A Chinese foreign ministry spokesperson said on Wednesday that China will definitely take countermeasures to defend its legitimate rights, adding that it’s a war between strong power and rules, unilateralism and multilateralism.

If harsh tariffs are the panacea to address the US trade imbalance, Trump wouldn’t need to cry foul on Japan’s trade surplus with the US, which has been sustained for over three decades.

In the 1980s, Japan was the country with the largest trade surplus with the US, which subsequently slapped a 100-percent tariff on Japan's electronics shipments and forced it to agree to sharp rise in yen’s value. 

Meanwhile, the minor US-Japan trade war 30 years ago neither overturned Japan's surplus nor put an end to the US trade deficit since 1975. 

If Trump really wants a quick fix to slash its trade deficit with China and save more manufacturing jobs at home, the first thing to do would be to liberalize export controls.

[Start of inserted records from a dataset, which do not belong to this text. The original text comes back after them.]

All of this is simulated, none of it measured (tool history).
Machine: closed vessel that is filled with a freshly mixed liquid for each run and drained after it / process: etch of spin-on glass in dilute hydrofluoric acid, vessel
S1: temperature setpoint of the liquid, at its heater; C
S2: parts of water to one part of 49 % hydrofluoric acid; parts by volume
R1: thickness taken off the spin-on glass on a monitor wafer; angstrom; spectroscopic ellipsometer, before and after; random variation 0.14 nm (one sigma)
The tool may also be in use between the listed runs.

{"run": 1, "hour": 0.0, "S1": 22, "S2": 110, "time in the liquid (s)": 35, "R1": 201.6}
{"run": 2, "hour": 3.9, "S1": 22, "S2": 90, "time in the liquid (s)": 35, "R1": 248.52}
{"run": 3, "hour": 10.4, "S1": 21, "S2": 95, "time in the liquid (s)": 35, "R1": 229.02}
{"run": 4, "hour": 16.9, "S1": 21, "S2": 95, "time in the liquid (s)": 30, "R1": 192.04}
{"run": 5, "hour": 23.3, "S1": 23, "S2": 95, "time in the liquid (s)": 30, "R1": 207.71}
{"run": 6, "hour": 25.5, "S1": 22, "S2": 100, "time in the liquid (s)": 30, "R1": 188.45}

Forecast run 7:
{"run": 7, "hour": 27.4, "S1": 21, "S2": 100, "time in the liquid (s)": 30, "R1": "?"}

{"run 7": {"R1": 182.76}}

The Carnegie Endowment for International Peace, a leading US think tank, said in a report last year that if the US were to lift export barriers against China to the same level as those applied to France, US exports to China would increase by an estimated $45.7-76 billion, narrowing the deficit by 20.3 to 33.7 percent. 

With an impulse to satisfy steel and aluminum workers in the Rust Belt states and an ignorance to trade rules, Trump proclaimed that trade wars are good and easy to win. 

The US fired the first shot and has threatened more rounds of tariffs. The EU, China and Canada retaliated. The question is: Would trade disputes be spiraling in Trump’s favor?

He may declare victory by winning back hundreds of steel and aluminum industry jobs, but economists and business leaders have warned that US tariffs would cause thousands of job losses in other industries. Manufacturers may be forced to lay off workers to offset the rising costs due to more expensive imports. 

Nearly every state will be hit hard by the trade tit-for-tat and Trump’s biggest voter bases will likely be the most vulnerable. In the 30 states Trump won in the 2016 election, $36.5 billion in goods will be affected by retaliatory tariffs from China, the EU, Mexico and Canada, said the US Chamber of Commerce, a business group that used to closely allied with Republicans. 

Harley-Davidson’s decision to relocate part of its factories overseas shows that warnings against a trade war aren't a false alarm. If Trump and his hawkish advisers continue the zero-sum thinking on trade, the US will suffer from long-term repercussions. 

Since the early stages of the China-US trade dispute, Chinese leaders made it clear that China is not pursuing a trade surplus with the US. As China transforms its economy into a consumption-powered growth model and more sectors welcome international investors, protectionism would alienate US exporters and entrepreneurs from the promising Chinese market. 

Given the intertwined nature of the Chinese and American economies, it is wishful thinking for the US to slap China without backfiring. A myopic and capricious approach to complicate trade and economic issues would steer the world's largest economy nowhere. 

Before the China-US trade conflicts unleash substantial damage to both economies and poison other aspects of their bilateral ties, Washington policymakers need to calm down and return to the track of rational negotiations.